Karl-Theodor zu Guttenberg: Baron without a title
- Published
Names and titles matter in Germany. For the moment, Defence Minister Dr zu Guttenberg will be plain Mr or Minister - or maybe Baron - and that will be painful.
He told a swarm of reporters enquiring about the plagiarism allegations swirling around him: "I will temporarily - I repeat temporarily - give up my doctoral title."
He will do so, he said, while the university that gave him the doctorate completes its investigation into whether it really was all his own work.
It follows the publication of pages from his thesis alongside pages from other articles by other authors. His writings mirror word for word the writings of the earlier articles.
The allegations have great force because Karl-Theodor zu Guttenberg is a dream of a politician: rich, good-looking with a beautiful wife, the very model of a German aristocrat.
His full name reveals his aristocratic background: Karl-Theodor Maria Nikolaus Johann Jakob Philipp Franz Joseph Sylvester Freiherr von und zu Guttenberg. The "von und zu" reveals his lineage, while Freiherr means "baron".
'Iron chancellor'
His home is a castle in Bavaria which has been in the family since 1482; he is good-looking; his wife is a glamorous chat-show host and a great-great-granddaughter of "Iron Chancellor" Otto von Bismarck.

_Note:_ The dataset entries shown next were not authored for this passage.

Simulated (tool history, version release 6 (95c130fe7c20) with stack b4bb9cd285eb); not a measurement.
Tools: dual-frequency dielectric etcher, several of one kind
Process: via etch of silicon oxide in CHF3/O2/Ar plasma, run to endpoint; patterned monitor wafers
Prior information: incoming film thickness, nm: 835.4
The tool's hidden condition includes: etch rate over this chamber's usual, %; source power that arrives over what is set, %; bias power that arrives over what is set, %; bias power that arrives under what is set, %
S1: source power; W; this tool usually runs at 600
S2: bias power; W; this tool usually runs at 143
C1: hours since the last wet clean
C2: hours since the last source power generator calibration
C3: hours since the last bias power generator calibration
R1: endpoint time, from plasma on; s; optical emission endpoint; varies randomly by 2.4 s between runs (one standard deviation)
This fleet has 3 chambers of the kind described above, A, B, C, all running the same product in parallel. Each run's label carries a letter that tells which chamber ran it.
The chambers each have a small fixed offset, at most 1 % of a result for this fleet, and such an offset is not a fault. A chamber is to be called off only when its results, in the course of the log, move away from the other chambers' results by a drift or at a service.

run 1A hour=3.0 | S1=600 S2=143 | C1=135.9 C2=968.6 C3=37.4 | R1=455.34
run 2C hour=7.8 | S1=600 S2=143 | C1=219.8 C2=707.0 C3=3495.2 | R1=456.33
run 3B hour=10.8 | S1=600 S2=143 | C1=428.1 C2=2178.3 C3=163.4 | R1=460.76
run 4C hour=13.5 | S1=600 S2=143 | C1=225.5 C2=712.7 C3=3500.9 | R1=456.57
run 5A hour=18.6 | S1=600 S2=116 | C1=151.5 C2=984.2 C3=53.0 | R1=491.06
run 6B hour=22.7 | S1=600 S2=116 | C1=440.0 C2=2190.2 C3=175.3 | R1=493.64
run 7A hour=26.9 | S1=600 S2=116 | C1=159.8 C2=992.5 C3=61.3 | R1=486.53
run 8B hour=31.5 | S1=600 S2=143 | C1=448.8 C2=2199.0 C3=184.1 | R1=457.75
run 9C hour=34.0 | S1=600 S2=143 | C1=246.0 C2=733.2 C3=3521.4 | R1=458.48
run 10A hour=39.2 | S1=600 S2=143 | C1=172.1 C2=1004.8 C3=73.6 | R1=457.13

He is dynamic, an action man sort of defence minister, seen by television cameras vaulting over fences. Or striding from helicopters in Afghanistan, accompanied by his wife.
At 39, he is young for a politician. He is often mentioned as a possible successor to Germany's chancellorship.
Dr zu Guttenberg - as the name on his military fatigues describes him but as he will for now not call himself - is no stranger to controversy.
There has been a string of fusses - scandals might be too strong a word - over events in his ministry, which prompted accusations that he was not fully in control of his department.
Lurid goings-on
The most recent case surrounded events on a military training ship where it seems there was a mutiny when cadets refused to climb rigging from which another cadet had fallen to her death.
Lurid tales of sexual goings-on then emerged. The headlines were big and the heat on the minister was high, not for any failings of his own but because he was the man at the top.
His ministry was also criticised when it announced that a German soldier had shot himself in Afghanistan - and it then emerged that he had been shot accidentally by another soldier.
And there was a row over a visit to Afghanistan with his wife last December.
They were filmed by batteries of cameras, leading to an accusation from one opposition politician that "a staged spectacle like this, in one of the worst conflict zones of the world, can barely be beaten for tastelessness".
After one visit to Afghanistan, the German media said had he turned up at an evening social function still wearing his military fatigues from the day's visit to the troops.
He said he hadn't had time to change. His critics said it was showmanship.
But these are of a different order from plagiarism, which the Oxford Dictionary defines as "taking someone else's work or ideas and passing them off as one's own".
'Baron Cut-and-Paste'
The University of Bayreuth which awarded the doctorate has given the defence minister two weeks to respond the allegations. If it then decides to revoke the doctorate, that might present a problem for plain Mr or Baron zu Guttenberg, or whichever title he chose to use.
He has been the darling of the people but not the media. As Manfred Guellner of the Forsa polling institute put it: "People like the fact that he is not a product of the Berlin political establishment. But journalists find him arrogant."
The press have had a field day. Every scandal needs a "gate" on the end, so this one's been dubbed "Xerox-gate" in Spiegel, which also refers to "Guttenberg's printing press".
Financial Times Deutschland, showing greater modernity, refers to "Baron Cut-and-Paste". And financial daily Handelsblatt calls him the "Minister of Scandals".
So the removal of the opening word in the short cotton label sewn to the chest of the defence minister's camouflage fatigues might be a very costly cut indeed.